On the latest “What Works” podcast, Ellen Clegg and I talk with Jeffrey Schwaner, executive editor of Cardinal News, a nonprofit digital news outlet covering Southwest Virginia. It also covers something called Southside Virginia, which is an area south of the James River, near Richmond. Since we taped this in Boston, we asked him to explain their coverage area in more detail.
Jeff joined Cardinal News in September after nine years as a storytelling and watchdog coach — including five years as editor — of Gannett’s two Virginia newsrooms, the News Leader in Staunton and The Progress-Index in Petersburg.
I’ve got a Quick Take that explores a key question: Does a lack of local news correlate with support for Donald Trump? A new study by the Local News Initiative at Northwestern University’s Medill School finds that it does, although they caution that correlation is not causation. I discuss what the study found — and why it matters even if you don’t believe that the role of local news ought to include persuading people to change their voting patterns.

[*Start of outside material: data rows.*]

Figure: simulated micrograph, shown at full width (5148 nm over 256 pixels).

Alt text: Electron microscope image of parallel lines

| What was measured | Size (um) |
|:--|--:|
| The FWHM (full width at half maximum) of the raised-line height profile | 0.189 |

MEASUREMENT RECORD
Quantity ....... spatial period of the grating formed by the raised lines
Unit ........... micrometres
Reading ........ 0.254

Ellen’s Quick Take is on a mysterious website that popped up in Oregon after a 147-year-old paper called the Ashland Tidings folded. Called the Daily Tidings, it recently published story after story by a reporter named Joe Minihane, who supposedly skiied, hiked and ate his way through Southern Oregon. Except Minihane is based in the U.K., visited Oregon for a week on vacation, and doesn’t know how his byline got hijacked. The stories are made up, perhaps by AI. Ryan Haas of Oregon Public Broadcasting has the story.